Earlier this year, Martin Wilde Associates (MWA) and OPI published The State Of The OP Industry 2013-14, a report based on a survey of the views and expectations of 51 key office products industry CEOs. The report found that:
• The distribution channel that was most widely reported to have won market share in 2013 was Amazon/eBay (84% of all respondents).
• The distribution channel that was most widely expected to take share in 2014 was Amazon/eBay (72% of respondents).
However, despite these predictions, little was known about the current and potential B2B customer base for Amazon in terms of OP. As a result, during the summer of 2014, MWA carried out a research programme among 400 end-user OP buyers in the US – and another 400 OP buyers in the UK – in order to investigate a number of key questions, including the following:
• What kinds of businesses have used Amazon to buy OP in the last 12 months?
• What types of office products – and what share of end users’ total OP purchases – are currently being made from Amazon?
• What are the perceived benefits and disadvantages of buying OP from Amazon?
• Which OP supply channels have lost out to Amazon?
• How will OP sourcing from Amazon change in the future?

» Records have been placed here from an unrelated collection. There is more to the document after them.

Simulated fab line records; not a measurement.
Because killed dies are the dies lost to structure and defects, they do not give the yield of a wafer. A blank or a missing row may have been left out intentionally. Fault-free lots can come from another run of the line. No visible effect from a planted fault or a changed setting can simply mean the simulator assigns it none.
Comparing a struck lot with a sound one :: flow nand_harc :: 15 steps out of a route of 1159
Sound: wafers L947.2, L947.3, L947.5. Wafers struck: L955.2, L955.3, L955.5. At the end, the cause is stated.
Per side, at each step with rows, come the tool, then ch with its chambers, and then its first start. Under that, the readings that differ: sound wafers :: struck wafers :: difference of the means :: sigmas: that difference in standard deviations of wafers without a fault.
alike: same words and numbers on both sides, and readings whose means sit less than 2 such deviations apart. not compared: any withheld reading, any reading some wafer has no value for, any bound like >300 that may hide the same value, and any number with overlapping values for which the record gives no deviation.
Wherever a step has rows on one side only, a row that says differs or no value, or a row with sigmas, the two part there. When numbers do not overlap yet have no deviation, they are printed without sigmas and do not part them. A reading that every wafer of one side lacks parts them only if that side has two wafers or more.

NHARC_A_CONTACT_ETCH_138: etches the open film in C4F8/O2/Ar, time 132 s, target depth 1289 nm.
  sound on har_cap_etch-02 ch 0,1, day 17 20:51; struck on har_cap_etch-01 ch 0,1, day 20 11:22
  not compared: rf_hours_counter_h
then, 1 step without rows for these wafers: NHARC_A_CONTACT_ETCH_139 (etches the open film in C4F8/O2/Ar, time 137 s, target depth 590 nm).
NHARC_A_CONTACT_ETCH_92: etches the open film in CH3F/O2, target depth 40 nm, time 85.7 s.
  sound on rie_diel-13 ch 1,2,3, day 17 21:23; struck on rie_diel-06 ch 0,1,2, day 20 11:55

Two reports based on this research – one for the US, the other one for the UK – have now been published, entitled Swimming With Piranha and their contents make for some surprising as well as challenging reading.
Measuring the bite radius
Figure 1 shows that in the US as many as 57% of OP buyers interviewed had purchased core OP (traditional stationery, office paper, EOS and office furniture) from Amazon in the past 12 months, with the majority (40%) buying both from Amazon and Amazon Marketplace traders and 16% buying from Amazon only. This penetration is generally more widespread than that found in the UK study.
What was evident from both reports was that a very significant number of OP buyers from all types of companies had bought core OP from Amazon: it was not – as perhaps would have been expected – only those in the very smallest companies who had done so. Additionally, the survey found that the age of the respondent was a significant factor in driving the use of Amazon to purchase OP.
Respondents were also invited to estimate the current share of their organisation’s OP purchases from Amazon. Again, the results of these enquiries were enlightening and are detailed in both of the reports.
It was evident from the research that – in addition to these core OP items – Amazon was also being used by OP buyers’ organisations to purchase allied products, such as jan/san supplies, breakroom/catering products and business machines. As a result, it is clear that Amazon has already achieved significant penetration at multiple points within these organisations – far beyond that achieved by most conventional OP resellers.
The OP channels that were most likely to have lost out to Amazon’s advancement tended to vary according to the size and type of organisation. There were also marked differences between the results in the US and the UK. In the US, for example, the national OP retailers were more likely than in the UK to have lost business to Amazon.
Another interesting finding of the research was that Amazon customers tend to be very enthusiastic about the company: when asked to indicate the disadvantages of buying OP from Amazon, few could find anything negative to report about their experiences of the company.
Similarly, when asked to talk about the advantages of buying OP from Amazon, respondents were full of praise, particularly concerning the e-tailer’s low prices and wide product range. Importantly, both were key factors in respondents’ choice of OP supplier.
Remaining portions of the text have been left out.